The U.N. Security Council called for an end to the fighting in Ethiopia and for talks on a lasting ceasefire as the 15-member body expressed deep concern in a rare statement about the expansion and intensification of military clashes.
The council also “called for refraining from inflammatory hate speech and incitement to violence and divisiveness.”
It had been negotiating a statement for several days and eventually reached a compromise with Russia on the text, diplomats said. Such statements have to be agreed by consensus.
Russia and China have long made clear they believe the year-long conflict, which started in the northern region of Tigray, is an internal affair for Ethiopia. Both countries are council veto-powers – along with the United States, Britain and France – so any strong council action, like sanctions, is unlikely.
The war, which has killed thousands of people and forced more than two million from their homes, has intensified in recent weeks. With rebels threatening to move on the capital Addis Ababa, the Ethiopian army called on former troops to rejoin to fight them, state media said.
The statement on Ethiopia – drafted by Ireland, Kenya, Niger, Tunisia and St Vincent and the Grenadines – was only the second by the Security Council in the past year.

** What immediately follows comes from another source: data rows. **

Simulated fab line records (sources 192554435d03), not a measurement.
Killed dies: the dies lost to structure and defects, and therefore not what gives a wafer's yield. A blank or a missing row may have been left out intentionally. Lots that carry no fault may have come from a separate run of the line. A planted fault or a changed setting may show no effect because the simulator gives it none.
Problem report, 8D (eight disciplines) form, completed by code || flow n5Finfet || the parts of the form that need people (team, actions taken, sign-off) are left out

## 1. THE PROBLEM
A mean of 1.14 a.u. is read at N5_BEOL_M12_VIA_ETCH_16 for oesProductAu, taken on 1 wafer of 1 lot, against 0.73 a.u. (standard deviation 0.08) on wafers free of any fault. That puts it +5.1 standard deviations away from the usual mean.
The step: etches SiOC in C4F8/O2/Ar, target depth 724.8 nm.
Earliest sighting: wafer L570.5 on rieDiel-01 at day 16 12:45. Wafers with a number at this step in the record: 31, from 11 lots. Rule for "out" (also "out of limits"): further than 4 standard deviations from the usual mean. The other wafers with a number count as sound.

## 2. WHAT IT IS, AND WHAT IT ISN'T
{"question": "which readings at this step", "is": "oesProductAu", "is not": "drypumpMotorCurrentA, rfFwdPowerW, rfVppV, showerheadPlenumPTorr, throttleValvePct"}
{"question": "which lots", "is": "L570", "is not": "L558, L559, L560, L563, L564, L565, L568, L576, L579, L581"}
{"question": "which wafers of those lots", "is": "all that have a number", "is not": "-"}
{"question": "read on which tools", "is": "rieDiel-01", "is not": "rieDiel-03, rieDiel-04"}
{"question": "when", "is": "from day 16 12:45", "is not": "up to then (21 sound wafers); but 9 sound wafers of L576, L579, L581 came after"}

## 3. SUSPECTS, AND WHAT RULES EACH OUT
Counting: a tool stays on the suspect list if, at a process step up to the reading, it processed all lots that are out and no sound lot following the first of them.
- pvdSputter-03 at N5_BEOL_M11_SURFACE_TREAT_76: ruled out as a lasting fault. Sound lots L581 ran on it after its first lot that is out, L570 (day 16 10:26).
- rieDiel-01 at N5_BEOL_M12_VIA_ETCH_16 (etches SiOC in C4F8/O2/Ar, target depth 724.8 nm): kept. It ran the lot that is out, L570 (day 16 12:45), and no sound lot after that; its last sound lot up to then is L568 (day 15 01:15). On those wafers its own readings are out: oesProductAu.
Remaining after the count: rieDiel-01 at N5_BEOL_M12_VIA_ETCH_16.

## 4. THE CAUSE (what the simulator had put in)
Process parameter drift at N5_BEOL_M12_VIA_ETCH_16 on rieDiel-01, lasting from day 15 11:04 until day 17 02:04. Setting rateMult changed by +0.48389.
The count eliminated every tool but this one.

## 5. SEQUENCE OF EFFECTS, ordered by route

“Today the Security Council breaks six months of silence and speaks again with one united voice on the deeply concerning situation in Ethiopia,” Ireland’s U.N. Ambassador Geraldine Byrne Nason said in a statement.
“For the first time, the council clearly calls for a cessation of hostilities. We believe this should happen immediately, and that all civilians must be protected,” she said.
The United Nations has said that up to 7 million people in the Ethiopian regions of Tigray, Amhara and Afar need help, including 5 million in Tigray where some 400,000 people are estimated to be living in famine-like conditions.
The Security Council “called for the respect of international humanitarian law, for safe and unhindered humanitarian access, the re-establishment of public services, and further urged the scaling up of humanitarian assistance.”